By Maximilian Clarke

The UK’s monthly trade deficit has narrowed to its lowest level since 2003 in December as a healthy surplus in services exports and lower imports offset a marginal drop in goods exports.

Exports to the UK’s biggest market- the US- declined by £47 million whilst exports to France swelled by £267m. Imports from the UK chief trading partners all dipped slightly.

“The UK’s trade data show that some sectors are continuing to benefit from strong export demand, particularly in non-EU markets," commented Lee Hopley, Chief Economist at EEF, the manufacturers' organisation.

"Overall goods exports reached a record level at the end of last year, making some headway into the overall trade deficit and pointing to encouraging signs of rebalancing across the economy. It is critical this trend continues through 2012, given the reliance on net trade and investment to drive GDP growth this year.”

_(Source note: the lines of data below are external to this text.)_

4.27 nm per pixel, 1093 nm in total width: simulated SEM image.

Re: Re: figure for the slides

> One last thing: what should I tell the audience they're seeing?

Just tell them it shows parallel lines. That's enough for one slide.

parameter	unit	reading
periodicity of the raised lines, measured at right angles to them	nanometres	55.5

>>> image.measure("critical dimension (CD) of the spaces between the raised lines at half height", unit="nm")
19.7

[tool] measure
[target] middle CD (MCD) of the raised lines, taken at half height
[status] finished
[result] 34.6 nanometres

A reduction in input and output price inflations has seen the price of the UK’s exports decline steadily since September, boosting their competitiveness at a time of macroeconomic uncertainty across the eurozone.

The oil trade deficit narrowed to a £0.6bn low on account of the warm weather at the end of 2011. The recent cold snap will likely see this deficit widen beyond November’s £1.5bn gap.

Services exports narrowed marginally though remain in surplus of £6bn.